# Chapter 8. Poisson Processes

[Link to chapter online](https://allendowney.github.io/ThinkBayes2/chap08.html)

## Warning

The content of this file may be incorrect, erroneous and/or harmful. Use it at Your own risk.

## Imports

In [None]:
include("./pmfAndCdf.jl")
#import .ProbabilityMassFunction as Pmf # if defined with module (and export) in pmfAndCdf.jl
#using .ProbabilityMassFunction # if defined with module and export in pmfAndCdf.jl

include("./simplestat.jl")
#import .SimpleStatistics as Ss # if defined with module (and export) in simplestat.jl
#using .ProbabilityMassFunction # if defined with module and export in simplestat.jl

### The World Cup Problem

In the 2018 FIFA World Cup final, France defeated Croatia 4 goals to 2. Based on this outcome:
- How confident should we be that France is the better team?
- If the same teams played again, what is the chance France would win again?

To answer these questions, we have to make some modeling decisions.
- First, I’ll assume that for any team against another team there is some unknown goal-scoring rate, measured in goals per game, which I’ll denote with the Python variable `lam` or the Greek letter $\lambda$, pronounced “lambda”.
- Second, I’ll assume that a goal is equally likely during any minute of a game. So, in a 90 minute game, the probability of scoring during any minute is $\lambda / 90$.
- Third, I’ll assume that a team never scores twice during the same minute."

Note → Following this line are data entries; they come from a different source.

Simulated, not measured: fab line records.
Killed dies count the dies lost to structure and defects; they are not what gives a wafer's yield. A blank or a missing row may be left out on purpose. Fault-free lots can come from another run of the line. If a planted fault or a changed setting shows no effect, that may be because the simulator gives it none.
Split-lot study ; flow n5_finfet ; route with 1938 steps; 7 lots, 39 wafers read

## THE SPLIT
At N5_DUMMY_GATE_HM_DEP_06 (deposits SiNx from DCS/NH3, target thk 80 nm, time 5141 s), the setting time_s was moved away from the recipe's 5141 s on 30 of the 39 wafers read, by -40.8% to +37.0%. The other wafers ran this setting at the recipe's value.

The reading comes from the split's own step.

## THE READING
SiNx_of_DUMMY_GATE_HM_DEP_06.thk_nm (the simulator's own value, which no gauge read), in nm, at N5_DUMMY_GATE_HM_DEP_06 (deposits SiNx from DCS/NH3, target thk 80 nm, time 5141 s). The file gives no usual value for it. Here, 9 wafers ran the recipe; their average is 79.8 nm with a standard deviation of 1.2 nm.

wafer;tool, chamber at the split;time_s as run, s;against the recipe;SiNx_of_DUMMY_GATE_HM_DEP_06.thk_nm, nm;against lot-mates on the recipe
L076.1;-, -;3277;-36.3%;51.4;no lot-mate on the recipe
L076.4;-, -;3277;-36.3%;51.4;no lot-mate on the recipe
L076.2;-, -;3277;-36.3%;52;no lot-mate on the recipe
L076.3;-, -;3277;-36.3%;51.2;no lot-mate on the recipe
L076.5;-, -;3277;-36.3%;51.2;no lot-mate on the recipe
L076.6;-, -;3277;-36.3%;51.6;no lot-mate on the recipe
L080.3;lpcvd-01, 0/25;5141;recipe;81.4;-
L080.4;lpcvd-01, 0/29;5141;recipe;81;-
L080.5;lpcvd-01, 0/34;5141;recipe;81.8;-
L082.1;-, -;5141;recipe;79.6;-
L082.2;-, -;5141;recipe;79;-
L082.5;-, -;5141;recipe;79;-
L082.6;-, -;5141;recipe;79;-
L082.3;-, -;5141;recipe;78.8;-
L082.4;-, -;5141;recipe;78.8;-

## The Poisson Distribution

If the number of goals scored in a game follows a Poisson distribution with a goal-scoring rate $\lambda$, the probability of scoring $k$ goals is

$\lambda^{k} * exp(-\lambda)/k!$

or

$\frac{\lambda^{k} * exp^{-\lambda}}{k!}$

or

$\frac{\lambda^{k}}{k!}e^{-\lambda}$

for any non-negative value of $k$.

In [None]:
lam = 1.4
distPois = Dsts.Poisson(lam)

In [None]:
# k goals
k = 4
Dsts.pdf(distPois, k)

This result implies that if the average goal-scoring rate is 1.4 goals per game, then probability of scoring 4 goals in a game is ~4%.

In [None]:
# custom type
Num = Union{Int, Float64}

In [None]:
function getPoisPmf(
        lam::A,
        qs::Vector{B}
        )::Pmf{B} where {A<:Num, B<:Num}
    ps::Vector{Float64} = Dsts.pdf.(Dsts.Poisson(lam), qs)
    pmf::Pmf{B} = Pmf(qs, ps)
    return pmf
end

In [None]:
lam = 1.4
goals = 0:10 |> collect
pmfGoals = getPoisPmf(lam, goals)

In [None]:
fig = Cmk.Figure()
ax, bp = Cmk.barplot(fig[1, 1],
    pmfGoals.names, pmfGoals.priors,
    axis=(;title="Distribution of goals scored",
        xlabel="Number of goals",
        ylabel="PMF",
        xticks=0:10
    )
)
Cmk.axislegend(
    ax,
    [bp],
    ["λ = 1.4"],
    "Poisson distribution"
)
fig

[...]

Now let’s turn it around: given a number of goals, what can we say about the goal-scoring rate?

To answer that, we need to think about the prior distribution of `lam`, which represents the range of possible values and their probabilities before we see the score.

## The Gamma Distribution

Using [data](https://www.statista.com/statistics/269031/goals-scored-per-game-at-the-fifa-world-cup-since-1930/) [...] each team scores about 1.4 goals per game, on average (so $\lambda = 1.4$).

For a good team against a bad one, $\lambda$ will be higher; for a bad team against a good one, it will be lower.

We will model it with [gamma distribution](https://en.wikipedia.org/wiki/Gamma_distribution). It is usually used to model the time that passes before $\alpha$ occurences of a randomly occuring event (an event that occurs via Poisson process).

In [None]:
alpha = 1.4
qs = range(0, 10, 101)
ps = Dsts.pdf.(Dsts.Gamma(alpha), qs);

The parameter, `alpha`, is the mean of the distribution. The `qs` are possible values of `lam` between 0 and 10. The `ps` are probability densities, which we can think of as unnormalized probabilities.

In [None]:
lambdasPmf = Pmf(qs |> collect, ps)

In [None]:
fig = Cmk.Figure()
Cmk.lines(fig[1, 1],
    lambdasPmf.names, lambdasPmf.priors,
    color="lightgray", linestyle=:dash, linewidth=3,
    axis=(;title="Prior distribution of λ",
        xlabel="Goal scoring rate (λ)", ylabel="PMF",
        xticks=0:2:10, yticks=0:0.01:0.06)
)
fig

This distribution represents our prior knowledge about goal scoring: 'lam' is usually less than 2, occasionally as high as 6, and seldom higher than that.

We can confirm that mean is about 1.4.

In [None]:
getMean(lambdasPmf, true),
getQuantile(lambdasPmf, 0.5, true),
getCredibleInterval(lambdasPmf, 0.5, true)

[...] could disagree about [...] the prior, but this is good enough to get started.